The etiquette and philosophical aspects of kyokushin help create a friendly atmosphere.
Kyokushin is a style of karate that focuses on sparring. But don’t worry, you’ll ease into it as your skills develop. Training is tough but rewarding – not only do you get a great cardiovascular workout, but you’ll also develop self-esteem. Strength of character and, of course, the confidence of knowing you can look after yourself when needed. Kyokushin classes are broken into five aspects.
Kyokushin is a traditional martial art, and some aspects might seem overly ritualistic at first, such as bowing upon entering the training room or reciting the dojo kun, a short oath that practitioners must learn and repeat together at each training session. However, these traditions help keep the atmosphere respectful and welcoming. Unlike modern martial art styles, traditional styles tend to decrease aggression in those who train in them. And part of the reason for this is the formality of the training.
At the beginning of the class, you’ll be taken through some basic stretching and joint-loosening movements, and then some aerobic exercise such as light jogging. This is to get you warmed up and reduce your risk of injury when the actual karate training begins. As a beginner, you’ll have leeway to take it easy in the warmup, so don’t be intimidated by the senior students running around like crazy – go at your own pace.
Kihon (Basic Training)
Kihon means basic training, and in this part of the class you’ll learn how to punch, kick, block and move in the karate style. Typically, you’ll work on a few techniques per session, with the class lined up in order of seniority. You might also practice drills with a partner, such as taking turns to block a single punch or a kick. These exercises build your reactions and teach you to put your whole body into a movement. If you’ve never done martial arts before, you’ll be exercising muscles you didn’t know you had.

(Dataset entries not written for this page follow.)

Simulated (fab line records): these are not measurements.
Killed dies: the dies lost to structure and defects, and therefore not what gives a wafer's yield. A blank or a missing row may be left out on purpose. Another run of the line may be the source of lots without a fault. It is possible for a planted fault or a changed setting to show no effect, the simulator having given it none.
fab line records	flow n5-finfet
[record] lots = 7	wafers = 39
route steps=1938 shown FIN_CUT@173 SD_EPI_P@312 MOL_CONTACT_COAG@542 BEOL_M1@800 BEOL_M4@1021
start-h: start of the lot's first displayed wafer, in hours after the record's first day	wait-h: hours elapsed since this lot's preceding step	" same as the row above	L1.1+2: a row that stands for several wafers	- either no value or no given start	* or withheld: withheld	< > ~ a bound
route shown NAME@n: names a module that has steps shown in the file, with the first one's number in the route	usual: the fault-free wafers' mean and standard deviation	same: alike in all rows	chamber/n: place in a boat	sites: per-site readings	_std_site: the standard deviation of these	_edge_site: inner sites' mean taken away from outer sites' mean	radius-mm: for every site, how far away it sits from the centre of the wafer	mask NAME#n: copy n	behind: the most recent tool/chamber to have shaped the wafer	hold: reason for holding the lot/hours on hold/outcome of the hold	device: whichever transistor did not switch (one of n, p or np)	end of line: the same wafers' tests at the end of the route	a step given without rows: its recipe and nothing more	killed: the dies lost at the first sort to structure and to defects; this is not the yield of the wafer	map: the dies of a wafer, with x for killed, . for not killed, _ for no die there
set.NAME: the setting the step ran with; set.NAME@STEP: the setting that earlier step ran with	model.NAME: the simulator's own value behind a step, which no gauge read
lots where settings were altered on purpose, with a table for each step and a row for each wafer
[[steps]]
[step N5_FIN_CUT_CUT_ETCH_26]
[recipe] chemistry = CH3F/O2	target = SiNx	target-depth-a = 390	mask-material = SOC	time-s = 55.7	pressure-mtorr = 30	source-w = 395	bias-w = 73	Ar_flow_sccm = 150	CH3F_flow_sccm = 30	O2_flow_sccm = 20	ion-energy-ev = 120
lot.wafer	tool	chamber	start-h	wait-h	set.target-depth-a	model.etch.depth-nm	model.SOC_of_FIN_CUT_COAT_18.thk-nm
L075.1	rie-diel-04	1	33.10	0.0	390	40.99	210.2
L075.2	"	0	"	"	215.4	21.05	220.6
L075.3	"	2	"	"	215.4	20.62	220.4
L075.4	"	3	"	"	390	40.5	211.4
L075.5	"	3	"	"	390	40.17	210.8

A kata is a pattern of karate movements organized into a set sequence, almost like a dance routine. To start with, you’ll be taught a basic kata called taikyoku sono ichi, which contains two of the moves you learned in your kihon. As you’ll see, at various points in the kata you must kiai. Roughly translated as “spirit,” a kiai is a shout you make when you attack. Just pick a vowel and yell it out: “Eee!” “Aaaii!” “Hyah!”
Many women are apprehensive about sparring but you needn’t worry – beginners are well looked-after, and some clubs won’t even let you spar for a few weeks while you work on your kihon. After realizing their worries were unfounded, many people find this their favorite aspect of training. For safety reasons, attacks to the head are not permitted, and punches cannot be aimed at women’s chests or the groin of either gender. Initially, you’ll take part in slow-motion, light-contact sparring, and the intensity will increase along with your skill.